On November 18, the Senate Judiciary Committee unanimously approved the “Combating Online Infringements and Counterfeits Act” (COICA). The bill would enable the U.S. Attorney General to obtain a court order disabling access to web domains that are “dedicated to infringing activities.”
These “rogue websites” are a real problem, as the website Fight Online Theft explains, so it’s a good thing that Congress is working to address them. However, some of COICA’s provisions raise profound constitutional concerns, and the bill lacks adequate safeguards to protect against the unwarranted suspension of Internet domain names, as the website Don’t Censor the Net argues. The bill also doesn’t provide a mechanism for website operators targeted by the Attorney General to defend their site in an adversary judicial proceeding. This week, a group of over 40 law professors submitted a letter to the U.S. Senate arguing that COICA, in its current form, suffers from “egregious Constitutional infirmities.”
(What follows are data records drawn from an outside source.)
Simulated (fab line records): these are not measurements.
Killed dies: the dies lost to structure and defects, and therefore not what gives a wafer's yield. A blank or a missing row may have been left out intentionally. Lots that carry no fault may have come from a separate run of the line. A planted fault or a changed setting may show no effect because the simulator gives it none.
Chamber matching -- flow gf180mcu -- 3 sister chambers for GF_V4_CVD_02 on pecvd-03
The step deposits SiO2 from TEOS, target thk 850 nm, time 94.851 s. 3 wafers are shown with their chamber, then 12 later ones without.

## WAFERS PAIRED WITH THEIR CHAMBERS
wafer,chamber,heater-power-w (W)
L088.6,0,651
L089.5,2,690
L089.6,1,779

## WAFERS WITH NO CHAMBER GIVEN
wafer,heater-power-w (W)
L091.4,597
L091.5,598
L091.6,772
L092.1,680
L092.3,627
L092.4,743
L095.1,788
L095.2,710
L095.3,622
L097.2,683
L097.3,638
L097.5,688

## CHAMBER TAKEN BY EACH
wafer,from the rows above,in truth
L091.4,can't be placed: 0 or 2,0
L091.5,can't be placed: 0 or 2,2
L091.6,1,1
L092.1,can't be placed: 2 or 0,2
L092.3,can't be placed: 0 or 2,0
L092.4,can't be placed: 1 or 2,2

To address these concerns, CEI is urging Congress to amend COICA to provide for more robust safeguards, including:
- Providing a meaningful opportunity for Internet site operators to challenge before a federal court an Attorney General’s assertion that their site is “dedicated to infringing activities” prior to the suspension of their domain name;
- Requiring that the Attorney General, upon commencing an in rem action against a domain name, make a reasonable and good faith effort to promptly notify the site’s actual operator of the action;
- Clarifying the definition of an Internet site “dedicated to infringing activities” to ensure that websites with nontrivial lawful uses that facilitate infringing acts by third parties will not face domain name suspension if their operators:
- Comply with legitimate takedown requests from rightsholders;
- Do not receive a financial benefit directly attributable to infringing activities;
- Do not design their site primarily for the purpose of facilitating infringing activities; and
- Do not induce infringing activities.
- Instructing the Department of Justice and federal prosecutors not to request that domain name registrars, registries, or service providers suspend domain names that have not been deemed to be “dedicated to infringing activities,” or otherwise unlawful, by a federal court; and
- Requiring the Department of Justice to compensate domain name registrars, registries, and service providers for any reasonable costs they incur in the course of disabling access to infringing domain names.
EDIT 11/24/10: After reviewing in greater detail the amended version of the bill (PDF), I’d like to suggest a sixth change:
- Eliminating the “Voluntary Actions” clause, which grants blanket immunity from civil liability to any domain name registry, registrar, financial provider, or ad service that “voluntarily” disables a website that it reasonably believes to be dedicated to infringing activities.